Madhya Pradesh Home Minister Narottam Mishra on Tuesday said the so-called “love jihad” bill will soon be introduced in the state assembly and it includes five years imprisonment for “violators”. The charge will be cognizable and non-bailable, Mishra told reporters.
“There will be provision to declare marriages taking place forcefully, out of fraud or by tempting someone, for religious conversion, null and void. Those assisting in committing this crime will also be considered a party to the crime,” Mishra said.
The term ‘Love Jihad’ not been defined under any existing law. The term is a hate campaign and false propaganda run by extremist Hindutva forces claiming that Muslim men lure non-Muslim girls, and trick them into marriage and force them to accept Islam.
Other provisions of the Bill include notifying the district collector a month in advance before formalising an inter-faith marriage.
The issue was revived after the family of a 21-year-old girl who was shot dead outside her college had alleged that the accused had been pressuring the girl to convert and marry him.

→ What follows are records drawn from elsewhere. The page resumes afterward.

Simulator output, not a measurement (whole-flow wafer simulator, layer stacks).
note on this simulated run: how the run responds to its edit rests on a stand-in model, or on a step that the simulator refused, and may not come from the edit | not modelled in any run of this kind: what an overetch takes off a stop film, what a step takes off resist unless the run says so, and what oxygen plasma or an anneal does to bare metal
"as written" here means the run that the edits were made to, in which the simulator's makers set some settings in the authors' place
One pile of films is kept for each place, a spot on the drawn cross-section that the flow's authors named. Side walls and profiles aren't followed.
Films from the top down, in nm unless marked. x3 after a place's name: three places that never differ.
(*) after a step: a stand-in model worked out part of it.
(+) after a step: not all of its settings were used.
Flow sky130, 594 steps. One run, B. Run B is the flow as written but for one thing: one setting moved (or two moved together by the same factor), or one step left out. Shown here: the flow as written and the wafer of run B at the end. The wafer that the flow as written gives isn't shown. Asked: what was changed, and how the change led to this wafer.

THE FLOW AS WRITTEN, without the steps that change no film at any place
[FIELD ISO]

Recently, Karnataka Chief Minister B.S. Yediyurappa said the government will take strong measures to put an end to religious conversion for the sake of marriages.
Besides Madhya Pradesh, Haryana too said that it will study the laws made by other states and set up a committee to draft a “strict” law against “love jihad”.
“A strict law will be enacted against ‘love jihad’ in the state. A committee will be constituted to draft this law,” said Vij, who chaired a meeting with senior officials of the home department, according to an official statement.
The home minister, according to the statement, said that “with the enactment of this law, strict action will be taken against any person who is found indulging in religious conversion by pressuring, tempting someone or is involved in any kind of conspiracy or tries to do so in the name of love”.
Earlier this year, the Government informed Parliament that no cases of ‘love jihad’ have been reported by any of the central agencies and the term is not defined under any existing law. Union Minister of State for Home G Kisha n Reddy said Article 25 of the Constitution guarantees the freedom to profess, practice and propagate religion subject to public order, morality and health. Various courts, including the Kerala High Court, have upheld this view. “The term ‘love jihad’ is not defined under the extant laws. No such case of ‘love jihad’ has been reported by any of the central agencies,” he said in reply to a written question.